Monday, December 21, 2009

The Internet (or the web, or the tubes …)

This medium, which makes this blog possible, has evolved rapidly in the last couple of decades, as have its many names. Remember when everyone talked about the World Wide Web to the extent that three Ws still often precede web addresses? The term was almost a flash in the pan: it was coined in 1989, the term's usage peaked in 1996, and has declined dramatically since. We still use "the web," we just don't call it that.

The term the web peaked later, but still pre-2000.

The term www rose to prominence somewhat later, peaked, for some reason, in 2006, and has declined since.

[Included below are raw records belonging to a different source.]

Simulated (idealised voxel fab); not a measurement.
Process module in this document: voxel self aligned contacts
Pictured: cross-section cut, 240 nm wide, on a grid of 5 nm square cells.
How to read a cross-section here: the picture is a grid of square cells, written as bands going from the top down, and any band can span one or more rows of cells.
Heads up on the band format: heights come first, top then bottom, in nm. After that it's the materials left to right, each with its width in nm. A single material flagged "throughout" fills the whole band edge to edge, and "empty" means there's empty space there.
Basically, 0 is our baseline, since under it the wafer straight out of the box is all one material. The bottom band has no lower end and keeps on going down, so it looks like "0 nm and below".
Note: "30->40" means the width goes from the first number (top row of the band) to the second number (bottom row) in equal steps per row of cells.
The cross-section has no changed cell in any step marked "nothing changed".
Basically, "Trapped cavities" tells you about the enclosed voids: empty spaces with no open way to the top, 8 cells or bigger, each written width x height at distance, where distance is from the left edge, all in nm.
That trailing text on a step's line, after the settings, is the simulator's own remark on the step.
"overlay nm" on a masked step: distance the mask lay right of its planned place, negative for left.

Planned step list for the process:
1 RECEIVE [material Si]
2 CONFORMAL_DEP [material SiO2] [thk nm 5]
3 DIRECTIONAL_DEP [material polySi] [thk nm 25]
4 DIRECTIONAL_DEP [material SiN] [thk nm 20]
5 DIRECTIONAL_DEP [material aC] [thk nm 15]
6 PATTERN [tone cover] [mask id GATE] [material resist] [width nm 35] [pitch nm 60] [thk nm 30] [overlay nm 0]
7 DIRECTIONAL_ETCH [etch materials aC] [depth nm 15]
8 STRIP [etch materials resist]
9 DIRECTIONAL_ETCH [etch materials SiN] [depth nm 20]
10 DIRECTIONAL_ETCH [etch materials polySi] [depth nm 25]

and the net is similar to the web.

So, the web is now called the Internet, right? Well, not completely. Like the other terms, internet peaked in 2000 (with the dot-com bubble and all) but while the others have declined and leveled out, the term "internet" has resumed growth and is being used at almost-2000 levels:

So where does that leave us? Are we really talking less about the internet now than we were in 2000? Sure, 2000 had the dot-com boom, but this medium which is so oft used no longer has a definitive name. Almost no one had high speed internet back then, now everyone does. Rather than coalescing under one name, the Internet has split in to many terms—in just two decades names have fallen, and risen, and it is now often referred to with jargony names which have arisen from, well, from the internet. To wit:

That's the chart for interwebs, an entirely jocular term which has increased dramatically since 2006. The peaks before that are from Houston Interweb Design, a once-publicly traded web design firm (remember when everyone went public in the 90s?) which has ceased to exist.

Then, of course, there's the intertubes

which come from a "series of tubes"

for which we have Uncle Ted Stevens

to thank. Or as you may know him, Senator Tubes.